Matthew D. Determan

Experimental assessment of a compact branched tray generator for ammonia–water desorption

An experimental investigation of heat and mass transfer in a miniaturized ammonia–water desorber utilizing microscale geometries is presented. The desorber, sized for a 3.5-kW space-conditioning system, is of a branched tray design consisting of an array of alternating plates with integral microscale features enclosed between cover plates. The desorber is hydronically coupled to a heat transfer fluid that is heated by the combustion of natural gas. An adiabatic analyzer and solution cooled rectifier are integrated into the same envelope as the desorber. The component is tested as part of a single-pressure system on a breadboard test facility and is studied over a range of heat transfer fluid inlet temperatures, flow rates, and concentrated solution flow rates. Desorber performance is experimentally investigated over a wide range of test conditions to improve the understanding of performance at design and off-design conditions and the potential for flow instabilities.

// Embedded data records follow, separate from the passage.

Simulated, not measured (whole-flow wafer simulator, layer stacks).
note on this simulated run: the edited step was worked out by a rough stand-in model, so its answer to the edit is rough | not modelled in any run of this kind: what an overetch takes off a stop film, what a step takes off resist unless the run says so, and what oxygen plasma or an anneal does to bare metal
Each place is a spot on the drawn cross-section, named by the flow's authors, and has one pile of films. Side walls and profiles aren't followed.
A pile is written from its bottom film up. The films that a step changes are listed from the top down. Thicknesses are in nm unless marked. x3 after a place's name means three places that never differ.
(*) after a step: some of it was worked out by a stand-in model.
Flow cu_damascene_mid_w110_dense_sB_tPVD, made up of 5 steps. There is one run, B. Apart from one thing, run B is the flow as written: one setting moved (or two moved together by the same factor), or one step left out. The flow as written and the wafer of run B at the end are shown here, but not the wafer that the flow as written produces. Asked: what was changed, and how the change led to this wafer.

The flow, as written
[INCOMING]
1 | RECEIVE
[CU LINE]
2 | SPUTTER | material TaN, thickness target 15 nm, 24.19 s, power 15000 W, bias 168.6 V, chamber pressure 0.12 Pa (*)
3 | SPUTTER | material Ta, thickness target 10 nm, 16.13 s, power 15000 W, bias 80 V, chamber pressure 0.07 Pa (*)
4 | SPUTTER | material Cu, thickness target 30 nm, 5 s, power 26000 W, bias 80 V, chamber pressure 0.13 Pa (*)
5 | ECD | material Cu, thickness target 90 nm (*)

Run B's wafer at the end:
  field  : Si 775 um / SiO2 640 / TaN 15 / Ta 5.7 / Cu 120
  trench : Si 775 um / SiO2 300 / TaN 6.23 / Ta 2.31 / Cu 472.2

Dynamic model for small-capacity ammonia-water absorption chiller

Optimization of the performance of absorption systems during such transient operations as start-up and shut-down to minimize lifetime costs is particularly important for small-capacity chillers and heat pumps. Dynamic models in the literature have been used to study responses to step changes in single parameters, but more complex transient processes, such as system start-up, have not been studied in detail. A robust system-level model for simulating the transient behavior of an absorption chiller was developed here. Individual heat and mass exchangers were modeled using detailed segmental models. System parameters used in the model were representative of a 1-RT (3.5-kW cooling) absorption chiller currently under development. Representative simulations were performed for the full “cold start-up” process and for system responses to step changes in the desorber coupling-fluid temperature and valve settings. Results from this analysis can be used to optimize start-up and steady-state performances.